The Odisha State Consumer Dispute Redressal Commission found Amazon India guilty, after issuing a confirmation receipt of ‘unfair trade practice’ for retracting an offer for sale of laptop at Rs. 190. The President of the Commission, Dr. DP Choudhury, ordered the company to pay an amount of Rs. 40,000/- to the Complainant, an aggrieved law student, as compensation.
The Commission noted,
“When there is advertisement made for an offer placed by the OP who is a reputed Online Shopping Website and made an offer as per the materials available on record and the complainant placed the order and same has been confirmed, the agreement is complete between the parties. Had there been cancellation before receipt of confirmation, the matter would have been considered otherwise”.
The Commission dismissed Amazon’s argument that the agreement was signed with a third party and that the student and the laptop retailer were not privy to the contract. It held that when the seller concerned was permitted on the platform of the e-commerce website, the liability of the latter cannot be lost sight of.
The Commission observed, “Before floating an offer, the OP [Amazon] should have considered whether he was able to decide to issue the advertisement and after the contract is completed, it has no business to go away from the promise.”
Background of the Case
The case dates back to 2014, when Supriyo Ranjan Mahapatra, a law student, came across an offer for a certain company’s laptop for Rs 190 on the Amazon India website as compared to the original price of the product of Rs 23,499. Mahapatra put the order for the same and also obtained an e-mail confirmation that his order was successfully placed with an assurance that the item would be shipped shortly.
A few hours later, he received a phone call from the customer service department of Amazon saying that his order stands were cancelled because of ‘pricing problems’.
Mahapatra said the same was a violation of the specific performance of the contract, and after several attempts to contact customer service via their helpline and e-mail, on January 17, 2015, he received no reply and was forced to send a legal notice, but in vain. He then moved the District Consumer Forum, which held the company guilty of service failure and permitted the case in part by ordering it to pay Rs. 10,000/- compensation and Rs. 2,000/- cost of litigation.
Mahapatra then approached the State Commission, for reasons of mental agony, seeking to increase compensation. He claimed that he urgently needed a laptop to complete a project, and he was forced to purchase another laptop because of Amazon’s unfair business practices.

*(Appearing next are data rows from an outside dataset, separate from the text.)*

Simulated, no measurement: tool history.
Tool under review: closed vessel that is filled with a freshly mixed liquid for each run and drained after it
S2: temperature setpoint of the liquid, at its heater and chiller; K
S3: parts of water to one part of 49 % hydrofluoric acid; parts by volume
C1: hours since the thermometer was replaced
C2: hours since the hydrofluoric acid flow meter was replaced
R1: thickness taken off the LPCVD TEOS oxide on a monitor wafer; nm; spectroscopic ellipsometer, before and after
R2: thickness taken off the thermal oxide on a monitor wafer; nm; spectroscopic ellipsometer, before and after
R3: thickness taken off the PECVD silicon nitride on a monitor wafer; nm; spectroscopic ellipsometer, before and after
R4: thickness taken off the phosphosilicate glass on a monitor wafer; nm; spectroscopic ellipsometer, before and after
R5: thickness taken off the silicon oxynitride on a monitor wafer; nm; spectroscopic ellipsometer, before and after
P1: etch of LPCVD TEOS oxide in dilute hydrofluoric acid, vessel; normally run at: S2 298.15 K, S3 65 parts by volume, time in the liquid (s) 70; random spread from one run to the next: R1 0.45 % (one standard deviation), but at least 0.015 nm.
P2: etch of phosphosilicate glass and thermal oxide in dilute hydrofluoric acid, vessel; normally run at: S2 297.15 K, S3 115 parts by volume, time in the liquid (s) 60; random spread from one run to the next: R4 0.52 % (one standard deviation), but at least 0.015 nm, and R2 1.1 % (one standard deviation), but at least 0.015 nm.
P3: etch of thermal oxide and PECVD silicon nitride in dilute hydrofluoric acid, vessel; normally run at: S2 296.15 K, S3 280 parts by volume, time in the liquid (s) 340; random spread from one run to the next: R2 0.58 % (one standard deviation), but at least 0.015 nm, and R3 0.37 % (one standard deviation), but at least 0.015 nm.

He also urged that punitive damages must be imposed on the company so that in the future it will not engage in such unlawful activities. Under the former Consumer Protection Act, 1986, the case was dealt with.
Order of the Commission
The Commission allowed the appeal and ordered Amazon to pay Rs. 30,000/- to Mahapatra for causing mental agony and harassment, Rs. 10,000/- for punitive damages, and Rs. 5,000/- for litigation costs. In addition, it was intended to pay costs of Rs. 5,000/-.